Arctic upper-level winds from reanalyses and TOVS satellite retrievals

Accurate upper-level wind fields over the Arctic are required for a variety of applications, including calculations of heat and moisture transport as well as analyses of circulation features. Reanalysis products from meteorological forecast centers perform well in areas where conventional data are dense, but studies have shown that their realism in data-sparse regions, such as the Arctic Ocean, is less certain. Upper-level winds from two reanalysis data sets, the NCEP/NCAR (National Centers for Environmental Prediction/National Center for Atmospheric Research) and the ECMWF (European Center for Medium Range Weather Forecasting) Reanalyses are first evaluated. Independent rawinsonde data from two Arctic field programs that were not assimilated by the models are compared to reanalysis wind products for five thick layers between 1000 and 300 hPa. Both reanalyses exhibit large biases and are significantly too westerly and too northerly. Total wind speeds are too strong by 25 to 65% relative to rawinsonde values. Root-mean-square errors in u- and v-component winds are substantially larger than the mean values.

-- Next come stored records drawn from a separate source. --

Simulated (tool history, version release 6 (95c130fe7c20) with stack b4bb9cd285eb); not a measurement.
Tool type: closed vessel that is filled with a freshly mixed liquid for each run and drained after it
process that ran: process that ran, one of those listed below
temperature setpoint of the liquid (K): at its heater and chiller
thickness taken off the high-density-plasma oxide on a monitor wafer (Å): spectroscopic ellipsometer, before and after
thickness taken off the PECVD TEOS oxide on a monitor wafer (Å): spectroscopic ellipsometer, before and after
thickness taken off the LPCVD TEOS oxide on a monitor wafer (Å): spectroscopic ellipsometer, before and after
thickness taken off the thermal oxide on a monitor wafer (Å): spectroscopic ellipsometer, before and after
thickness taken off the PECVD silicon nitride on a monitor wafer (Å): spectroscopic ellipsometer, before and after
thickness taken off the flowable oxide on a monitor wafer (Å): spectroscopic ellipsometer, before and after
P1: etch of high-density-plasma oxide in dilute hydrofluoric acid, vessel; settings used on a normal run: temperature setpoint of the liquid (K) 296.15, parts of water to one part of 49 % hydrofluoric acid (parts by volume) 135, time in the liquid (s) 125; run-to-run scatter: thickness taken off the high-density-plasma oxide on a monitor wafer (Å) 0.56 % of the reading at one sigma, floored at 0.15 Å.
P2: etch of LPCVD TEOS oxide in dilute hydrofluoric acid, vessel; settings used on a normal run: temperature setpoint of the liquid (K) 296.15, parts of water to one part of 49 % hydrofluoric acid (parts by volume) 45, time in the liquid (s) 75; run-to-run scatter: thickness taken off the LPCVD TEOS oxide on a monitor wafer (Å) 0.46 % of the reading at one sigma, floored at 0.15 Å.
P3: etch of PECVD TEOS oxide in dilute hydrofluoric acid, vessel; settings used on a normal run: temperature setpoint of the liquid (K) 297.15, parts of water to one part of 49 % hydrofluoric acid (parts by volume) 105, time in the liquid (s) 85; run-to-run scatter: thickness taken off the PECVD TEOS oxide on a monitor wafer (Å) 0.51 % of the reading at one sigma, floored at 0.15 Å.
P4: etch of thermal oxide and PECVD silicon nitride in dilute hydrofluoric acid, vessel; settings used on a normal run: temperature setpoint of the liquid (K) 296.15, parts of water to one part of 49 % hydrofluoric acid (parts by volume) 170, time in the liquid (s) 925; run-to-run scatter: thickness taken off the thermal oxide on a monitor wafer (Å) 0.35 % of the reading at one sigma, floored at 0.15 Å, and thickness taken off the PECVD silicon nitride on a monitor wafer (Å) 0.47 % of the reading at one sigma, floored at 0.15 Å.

In an attempt to improve upon this situation, we calculate upper-level wind fields from satellite-derived temperature profiles using data from the TIROS Operational Vertical Sounder (TOVS) processed with the Improved Initialization Inversion algorithm combined with 10-m winds from the NCEP Reanalysis. The thermal-wind relationship, corrected with a new mass conservation techinique developed by Zou and Van Woert (2002), produces wind fields with no significant bias compared to rawinsonde measurements from SHEBA. Root mean square errors are approximately 5 m/s below 500 hPa.